Oregon rides cloud to statewide records management system
Connecting state and local government leaders
The state is expanding a SaaS system using HP TRIM to give access to state, county and local agencies.
A cloud-based records management system in the office of Oregon’s Secretary of State produced such improvements in access and processing time that officials are now expanding it statewide.
The Oregon Records Management Solution (ORMS) will let state, city and county agencies manage and provide access to records in an efficient, uniform manner and will save money on storage, risk and litigation costs, officials said.
ORMS, currently a pilot program that originated in the Secretary of State’s office, uses HP TRIM, enterprise document and records management software developed by Autonomy, an HP company, to manage digital and physical records. Prior to implementing HP TRIM, employees had to sift through backup tapes, e-mails and file servers to satisfy public records requests.
With HP TRIM, requests are processed much faster. For example, a request for the 80,000 e-mails generated by the Secretary of State since taking office now takes 90 seconds to fulfill, instead of days. ORMS pilot agencies are experiencing similar benefits. Requests for public documents that used to take a week to process now take 30 seconds, Oregon officials said.
"We realized that the benefits we experienced at the Secretary of State’s office could be broadened to encompass every city, county and state agency in Oregon," said Oregon Secretary of State Kate Brown, in a release. "And since agencies access ORMS on a per-user basis, the smallest agencies can have the same transformative public records management as organizations with thousands of employees and larger budgets."

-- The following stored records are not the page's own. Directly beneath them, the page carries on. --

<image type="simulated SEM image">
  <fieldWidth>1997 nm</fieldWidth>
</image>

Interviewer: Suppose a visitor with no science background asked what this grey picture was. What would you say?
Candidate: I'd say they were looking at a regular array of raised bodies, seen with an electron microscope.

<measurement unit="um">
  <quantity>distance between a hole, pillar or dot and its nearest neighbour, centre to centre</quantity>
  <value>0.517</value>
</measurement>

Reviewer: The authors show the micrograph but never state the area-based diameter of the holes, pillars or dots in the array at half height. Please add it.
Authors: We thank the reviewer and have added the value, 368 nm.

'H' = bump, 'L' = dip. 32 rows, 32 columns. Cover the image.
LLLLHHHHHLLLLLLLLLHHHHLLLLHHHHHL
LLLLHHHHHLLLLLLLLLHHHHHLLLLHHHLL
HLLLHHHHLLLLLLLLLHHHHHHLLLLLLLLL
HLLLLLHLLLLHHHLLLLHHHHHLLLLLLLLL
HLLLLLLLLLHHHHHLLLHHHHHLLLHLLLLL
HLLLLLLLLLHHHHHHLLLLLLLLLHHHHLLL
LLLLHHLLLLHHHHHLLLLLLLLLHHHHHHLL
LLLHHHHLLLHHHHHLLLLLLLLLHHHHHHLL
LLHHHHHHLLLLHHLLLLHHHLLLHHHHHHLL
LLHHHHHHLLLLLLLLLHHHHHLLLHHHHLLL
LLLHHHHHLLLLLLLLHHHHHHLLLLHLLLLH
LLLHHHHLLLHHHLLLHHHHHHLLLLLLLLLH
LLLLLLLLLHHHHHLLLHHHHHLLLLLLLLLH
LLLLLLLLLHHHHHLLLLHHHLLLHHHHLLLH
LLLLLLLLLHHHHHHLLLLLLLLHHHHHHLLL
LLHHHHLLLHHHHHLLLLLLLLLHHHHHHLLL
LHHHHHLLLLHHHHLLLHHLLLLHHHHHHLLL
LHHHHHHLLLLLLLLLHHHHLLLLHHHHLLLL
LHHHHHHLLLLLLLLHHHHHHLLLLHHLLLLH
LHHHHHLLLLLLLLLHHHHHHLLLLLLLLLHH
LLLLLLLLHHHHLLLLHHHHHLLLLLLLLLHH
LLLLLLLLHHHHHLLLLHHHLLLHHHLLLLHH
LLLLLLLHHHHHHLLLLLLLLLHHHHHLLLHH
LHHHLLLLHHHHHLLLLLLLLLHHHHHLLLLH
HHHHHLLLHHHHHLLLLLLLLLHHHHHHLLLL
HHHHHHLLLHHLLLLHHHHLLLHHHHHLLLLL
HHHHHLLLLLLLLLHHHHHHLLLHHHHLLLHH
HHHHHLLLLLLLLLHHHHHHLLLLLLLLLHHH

ORMS was developed through a public/private collaboration with Chaves Consulting Inc., Autonomy and Arikkan Inc. ORMS incorporates HP TRIM as part of a software-as-a-service solution to make access to government records easier, more transparent and affordable, Oregon officials said. ORMS runs in a private government cloud built in partnership between CCI, Arikkan and Sace Inc. Cloud Records Management Solutions.
"Most state archivists don’t manage information until after documents have been created and used, but that process is cumbersome and does not work very well," said Mary Beth Herkert, archivist for Oregon. "HP TRIM lets us pivot to a front-end management solution where the records are managed as they are created," Herkert said.
ORMS will help agencies comply with Oregon public records law, which require scheduled notification of automated retention and destruction of records, officials said. Additionally, ORMS will support eDiscovery projects when legal teams must produce and review large volumes of information. Currently, more than 700 employees across 11 city, county and state agencies have used ORMS with HP TRIM to manage more than one million documents during the pilot program, Oregon officials said.
In addition to the Secretary of State’s Office, pilot agencies include: Oregon’s Energy and Human Services departments, Public Utility Commission, Tualatin Hills Parks and Recreation District and the cities of Beaverton, Dundee, Hillsboro, Milwaukie and West Linn. In addition, the cities of St. Helens and Lebanon, as well as Tillamook County, have come on board as early adopters, officials said.
The Secretary of State’s office anticipates more agencies will use ORMS once the pilot program is over. Oregon officials have also submitted a federal grant in order to bring all of the current governor’s records online as well as to share technologies with the State of Washington.